Code Monkey home page Code Monkey logo

Comments (5)

bmartinn avatar bmartinn commented on June 14, 2024 1

Yes you are correct, I'll make sure the error message will be corrected in the next RC.

Regrading using pypi with torch, the problem is, this is unstabe, for example there is no way of knowing whether the torchvision on pypi is the CPU or the GPU version...
Also for the GPU version, the CUDA version changes from one torch version to another, so you end up with driver mismatch with no good reason.

With all that said, if you know what's the correct version for your setup, you can simple replace the torchvision==0.2.1 with a direct https link to the wheel:
https://files.pythonhosted.org/packages/ca/0d/f00b2885711e08bd71242ebe7b96561e6f6d01fdb4b9dcf4d37e2e13c5e1/torchvision-0.2.1-py2.py3-none-any.whl
This would work, as long as it matches the CPU/CUDA version you are running .

from clearml-agent.

H4dr1en avatar H4dr1en commented on June 14, 2024 1

Regrading using pypi with torch, the problem is, this is unstabe, for example there is no way of knowing whether the torchvision on pypi is the CPU or the GPU version...
Also for the GPU version, the CUDA version changes from one torch version to another, so you end up with driver mismatch with no good reason.

Thank you for pointing that out, this definitely makes sense!

With all that said, if you know what's the correct version for your setup, you can simple replace the torchvision==0.2.1 with a direct https link to the wheel:

Thanks for the workaround! I'll close as soon as the error is more explicit 👍

EDIT:
@H4dr1en, What is the trains-agent version you are using?
What is the package manager trains-agent is using ? see example here
What is the pip version limit configured in trains.conf? see example here

train-agent==0.14.2rc2
package manager = pip
pip version = 0.21

from clearml-agent.

bmartinn avatar bmartinn commented on June 14, 2024

Hi @H4dr1en
Torch is a special case for trains-agent, since the good people of pytorch are actually maintaining packages for different CUDA versions, the trains-agent will automatically select the correct package based on the installed CUDA.

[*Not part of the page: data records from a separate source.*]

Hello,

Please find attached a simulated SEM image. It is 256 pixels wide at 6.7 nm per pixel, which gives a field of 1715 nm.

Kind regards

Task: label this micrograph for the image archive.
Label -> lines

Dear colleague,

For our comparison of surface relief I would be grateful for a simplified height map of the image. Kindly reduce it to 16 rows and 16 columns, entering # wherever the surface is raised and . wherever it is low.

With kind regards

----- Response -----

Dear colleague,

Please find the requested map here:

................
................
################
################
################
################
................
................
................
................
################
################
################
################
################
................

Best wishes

Specifically it seems that you are running without a GPU, so cuda version is 0.
It seems to find the correct package for torch==1.3.1, but fails on torchvision, the thing is it tries to download "torch" not "torchvision" ... Let me see if I can reproduce this behavior ..

EDIT:
@H4dr1en, What is the trains-agent version you are using?
What is the package manager trains-agent is using ? see example here
What is the pip version limit configured in trains.conf? see example here

from clearml-agent.

bmartinn avatar bmartinn commented on June 14, 2024

Hi @H4dr1en
Could you test with trains-agent 0.14.2rc2

pip install trains-agent==0.14.2rc2

I think the problem is that there is no package for torchvision==0.2.0
You can see in the full list here: https://download.pytorch.org/whl/cpu/torch_stable.html

Notice that you can just reset the experiment and edit the requirements to the correct torchvision version :)

from clearml-agent.

H4dr1en avatar H4dr1en commented on June 14, 2024

With trains-agent==0.14.2rc2 it also fails:

Collecting Cython
  Using cached Cython-0.29.17-cp37-cp37m-manylinux1_x86_64.whl (2.1 MB)
Installing collected packages: Cython
Successfully installed Cython-0.29.17
Collecting torch==1.3.1+cpu
  File was already downloaded /home/H4dr1en/.trains/pip-download-cache/cu0/torch-1.3.1+cpu-cp37-cp37m-linux_x86_64.whl
Successfully downloaded torch
Collecting torch==0.2.1
  ERROR: HTTP error 403 while getting http://download.pytorch.org/whl/cu0/torch-0.2.1-cp37-cp37m-linux_x86_64.whl
  ERROR: Could not install requirement torch==0.2.1 from http://download.pytorch.org/whl/cu0/torch-0.2.1-cp37-cp37m-linux_x86_64.whl because of error 403 Client Error: Forbidden for url: http://download.pytorch.org/whl/cu0/torch-0.2.1-cp37-cp37m-linux_x86_64.whl
ERROR: Could not install requirement torch==0.2.1 from http://download.pytorch.org/whl/cu0/torch-0.2.1-cp37-cp37m-linux_x86_64.whl because of HTTP error 403 Client Error: Forbidden for url: http://download.pytorch.org/whl/cu0/torch-0.2.1-cp37-cp37m-linux_x86_64.whl for URL http://download.pytorch.org/whl/cu0/torch-0.2.1-cp37-cp37m-linux_x86_64.whl
trains_agent: ERROR: Could not download wheel name of "http://download.pytorch.org/whl/cu0/torch-0.2.1-cp37-cp37m-linux_x86_64.whl"
ERROR: Double requirement given: torch==0.2.1 from http://download.pytorch.org/whl/cu0/torch-0.2.1-cp37-cp37m-linux_x86_64.whl (from -r /tmp/cached-reqsx0eu_ber.txt (line 2)) (already in torch==1.5.0+cpu from file:///home/H4dr1en/.trains/pip-download-cache/cu0/torch-1.5.0%2Bcpu-cp37-cp37m-linux_x86_64.whl (from -r /tmp/cached-reqsx0eu_ber.txt (line 1)), name='torch')
trains_agent: ERROR: Could not install task requirements!
Command '['/home/H4dr1en/.trains/venvs-builds/3.7/bin/python', '-m', 'pip', '--disable-pip-version-check', 'install', '-r', '/tmp/cached-reqsx0eu_ber.txt']' returned non-zero exit status 1.
DONE: Running task '63d740ab6fbd4178ad55243df1c4cf07', exit status 1

I think the problem is that there is no package for torchvision==0.2.0

Would it be reasonable to install torchvision (and torch) using pypi repo as a fallback when trains-agent cannot infer the package based on the version of CUDA and torch/torchvision?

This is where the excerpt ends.